Yann P.-B. and William H., two Belgian nationals, both 52, were arrested in July while attempting to steal three porcelain isolators from the Auschwitz death camp electric fence, AFP reported. Their trial is scheduled to start February 28, in Krakow, Poland. The two could face 10 years in Polish prison, according to prosecutors.
All the items on the site of the Nazi death camp, which includes the electric fence, are property of the Auschwitz State Museum, which is on UNESCO’s World Heritage list.
Auschwitz I was surrounded by double barbed wire electric fences and nine watch towers. One hopes that the trial would discover what possessed the two middle-aged Belgians to desire to take home some of it.
Last time someone tried to make off with an Auschwitz memorabilia was back in 2009, when a Swedish neo-Nazi, Anders Hogstrom, 34, stole the camp’s notoriously ironic “Arbeit Macht Frei” (Work Sets You Free) sign above the main gate. He was the mastermind of a gang of five Poles who planned to ship the sign to Sweden to be sold. Hogstrom received two years and eight months behind bars, time enough to contemplate the value of freedom.
The expression “Arbeit Macht Frei” comes from the title of a novel by German philologist Lorenz Diefenbach, Arbeit macht frei: Erzählung (story) von Lorenz Diefenbach (1873), in which gamblers and con men find the path to virtue through labor. The phrase was also used in French (“le travail rend libre!”) by Auguste Forel, a Swiss entomologist, neuroanatomist and psychiatrist, in his “Fourmis de la Suisse” “Ants of Switzerland” (1920). In 1922, the Deutsche Schulverein of Vienna, an ethnic nationalist “protective” organization of German citizens of the Austrian empire, printed membership stamps with the phrase Arbeit macht frei.
The slogan was first ordered placed above the entrance to concentration camps by SS General Theodor Eicke, inspector of concentration camps and second commandant of Dachau Concentration Camp. The slogan was first used over the gate of a “wild camp” in the city of Oranienburg (later rebuilt in 1936 as Sachsenhausen), which was set up in an abandoned brewery in March 1933.

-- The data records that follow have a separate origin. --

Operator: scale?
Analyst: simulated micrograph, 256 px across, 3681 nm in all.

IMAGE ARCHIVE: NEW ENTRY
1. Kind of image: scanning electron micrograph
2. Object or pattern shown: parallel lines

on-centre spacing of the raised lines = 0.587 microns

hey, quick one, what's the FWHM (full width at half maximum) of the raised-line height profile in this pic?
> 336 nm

In The Kingdom of Auschwitz, Otto Friedrich wrote about Rudolf Höss, regarding his decision to display the slogan at the entrance to Auschwitz: “He seems not to have intended it as a mockery, nor even to have intended it literally, as a false promise that those who worked to exhaustion would eventually be released, but rather as a kind of mystical declaration that self-sacrifice in the form of endless labor does in itself bring a kind of spiritual freedom.”